People
who reject the paranormal sometimes suggest that it is only
second-rate oddballs who report paranormal experiences. But this is
quite false, as Walter Franklin Prince showed in his long book Noted
Witnesses for Psychic Occurrences. Price documented how more than
a hundred very illustrious and world-famous people had experienced
the paranormal, including Elizabeth Browning, Luther Burbank, Charles
Dickens, Alexandre Dumas, Victor Hugo, Rudyard Kipling, Mozart, Henri
Poincare, Percy B. Shelley, Lord Alfred Tennyson, Mark Twain and
Abraham Lincoln.
Prince's
book came too early to mention the experiences of the leading
psychiatrist Carl Jung, but if Prince's book had been written later,
it would probably have included a discussion of Jung's experiences.
Carl Jung was a colleague of Sigmund
Freud. Jung eventually broke off from Freud's orbit, and developed
his own theories about the unconscious mind. One of his most
interesting ideas was the idea of the collective unconscious, the
idea that the there are universal symbols or archetypes that are
shared by members of a species.
In
his book Memories, Dreams, Reflections Jung describes why he
broke with Freud. Jung recounts how Freud tried to
explain all expressions of spirituality as repressed sexuality. Freud
centered all his thought around the idea of repressed sexuality. On
page 150 Jung recalls a revealing incident:
I
can still recall vividly how Freud said to me, “My dear Jung,
promise me never to abandon the sexual theory. That is the most
essential thing of all. You see, we must make a dogma of it, an
unshakable bulwark.” He said this to me with great emotion, in the
tone of a father saying, “And promise me this one thing, my dear
son: that you will go to church every Sunday.”
On
page 155 Jung recalls an astonishing incident of apparent
precognition. While he and Freud stood next to a bookcase, they heard
a very loud unexplained noise from the bookcase. Jung said this was an
example of some weird phenomenon, but Freud declared Jung's statement
was nonsense. For some reason, Jung then emphatically declared that
in a moment another such loud noise would come from the bookcase.
Sure enough it did. As Jung tells the story like this (using “report”
to mean a loud noise):
No
sooner had I said the words than the same detonation went off in the
bookcase. To this day, I do not know what gave me this certainty. But
I knew beyond all doubt that the report would come again. Freud only
stared aghast at me...I never afterward discussed the incident with
him.
On
page 289 Jung tells how he was very sick, apparently close to death.

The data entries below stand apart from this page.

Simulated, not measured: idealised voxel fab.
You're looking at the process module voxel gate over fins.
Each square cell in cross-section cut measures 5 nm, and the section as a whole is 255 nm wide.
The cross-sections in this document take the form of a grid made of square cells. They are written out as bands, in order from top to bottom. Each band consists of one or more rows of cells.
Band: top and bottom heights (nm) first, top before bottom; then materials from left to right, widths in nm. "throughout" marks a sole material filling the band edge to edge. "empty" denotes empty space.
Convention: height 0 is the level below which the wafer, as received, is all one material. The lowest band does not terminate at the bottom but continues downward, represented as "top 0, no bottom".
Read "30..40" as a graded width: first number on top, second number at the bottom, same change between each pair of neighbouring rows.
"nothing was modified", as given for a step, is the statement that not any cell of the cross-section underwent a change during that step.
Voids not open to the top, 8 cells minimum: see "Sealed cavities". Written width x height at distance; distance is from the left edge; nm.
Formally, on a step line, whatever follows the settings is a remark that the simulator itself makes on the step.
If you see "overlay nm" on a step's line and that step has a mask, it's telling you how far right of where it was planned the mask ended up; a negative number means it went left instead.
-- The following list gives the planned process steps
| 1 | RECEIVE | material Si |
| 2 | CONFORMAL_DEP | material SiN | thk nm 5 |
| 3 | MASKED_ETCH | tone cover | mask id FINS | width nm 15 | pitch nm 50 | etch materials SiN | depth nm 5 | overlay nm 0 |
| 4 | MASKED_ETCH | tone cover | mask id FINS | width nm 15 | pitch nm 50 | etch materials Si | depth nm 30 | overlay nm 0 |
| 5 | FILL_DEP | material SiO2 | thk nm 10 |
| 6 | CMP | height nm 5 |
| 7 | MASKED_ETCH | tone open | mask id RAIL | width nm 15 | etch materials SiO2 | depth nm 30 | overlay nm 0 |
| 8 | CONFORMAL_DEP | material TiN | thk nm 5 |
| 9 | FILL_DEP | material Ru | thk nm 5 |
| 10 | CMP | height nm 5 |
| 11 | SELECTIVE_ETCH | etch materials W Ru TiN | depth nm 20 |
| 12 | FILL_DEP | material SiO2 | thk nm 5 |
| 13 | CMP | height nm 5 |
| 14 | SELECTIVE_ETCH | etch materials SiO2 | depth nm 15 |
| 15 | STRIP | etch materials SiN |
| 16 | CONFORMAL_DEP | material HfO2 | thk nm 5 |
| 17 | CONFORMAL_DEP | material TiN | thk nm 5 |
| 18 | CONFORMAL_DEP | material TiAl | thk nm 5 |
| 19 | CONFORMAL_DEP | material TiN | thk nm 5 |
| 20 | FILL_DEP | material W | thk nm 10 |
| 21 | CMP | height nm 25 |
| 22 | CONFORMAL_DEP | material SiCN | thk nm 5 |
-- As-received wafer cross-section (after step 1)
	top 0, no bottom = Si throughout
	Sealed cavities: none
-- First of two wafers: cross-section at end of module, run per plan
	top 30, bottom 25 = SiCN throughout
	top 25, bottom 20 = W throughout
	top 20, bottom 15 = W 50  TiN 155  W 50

He says his nurse said he was surrounded by a bright glow, and that
she sometimes observed this in the dying. Jung then tells how on the
brink of death he had a strange experience:
It
seemed to me that I was high up in space. Far below I saw the globe
of the earth, bathed in a gloriously blue light.
Later
in the same mystical experience, Jung then recalls meeting a Dr. H:
As
he stood before me, a mute exchange of thought took place before us.
Dr. H. had been delegated by the earth to deliver a message to me
that there was a protest against my going away. I had no right to
leave the earth, and must return. The moment I heard that, the vision
ceased.
This
account by Jung was written decades before the term “near-death
experience” had come into common use, and decades before the first
bestseller book on such a topic. But Jung's experience can be called a
near-death experience, as it includes two common elements of such
accounts: a narrative of leaving the body, and a narrative in which
the person on the brink of death is told he must go back to his
earthly life (followed immediately by an end of the near-death
experience).
On
page 105 Jung recalls a strange incident from his youth. He seemed to
hear a gun firing from his dining room. Going into the room, he sees
that inexplicably a heavy walnut table has split: “The table top had
split from the rim to beyond the center, and not along any joint; the
split ran right through the solid wood.” Two weeks later, something
equally weird happened with a deafening sound.
On
page 312 Jung recalls a strange experience. The day after the funeral
of a friend who suddenly died, Jung had a vision of seeing the
friend. In the vision the friend leads him out to his house a few
hundred yards away, where he shows Jung five books with red bindings
above a stool. Jung then asked the man's widow to see the dead man's
library, and found the five books with the red bindings above a
stool. The title of the second book was The Legacy of the Dead.
On
page 304 Jung makes this deep reflection:
There
are indications that at least a part of the psyche is not subject to
the laws of time and space. Scientific proof of this has been
provided by the well-known J. B. Rhine experiments. Along with
numerous cases of spontaneous foreknowledge, non-spatial perceptions,
and so on – of which I have given a number of examples from my own
life – these experiments prove that the psyche at time functions
outside of the spatio-temporal law of causality. This indicates that
our conceptions of space and time, and therefore of causality also,
are incomplete. A complete picture of the world would require the
addition of still another dimension; only then could the totality of
phenomena be given a unified explanation.
Does some other unseen dimension interact with our world?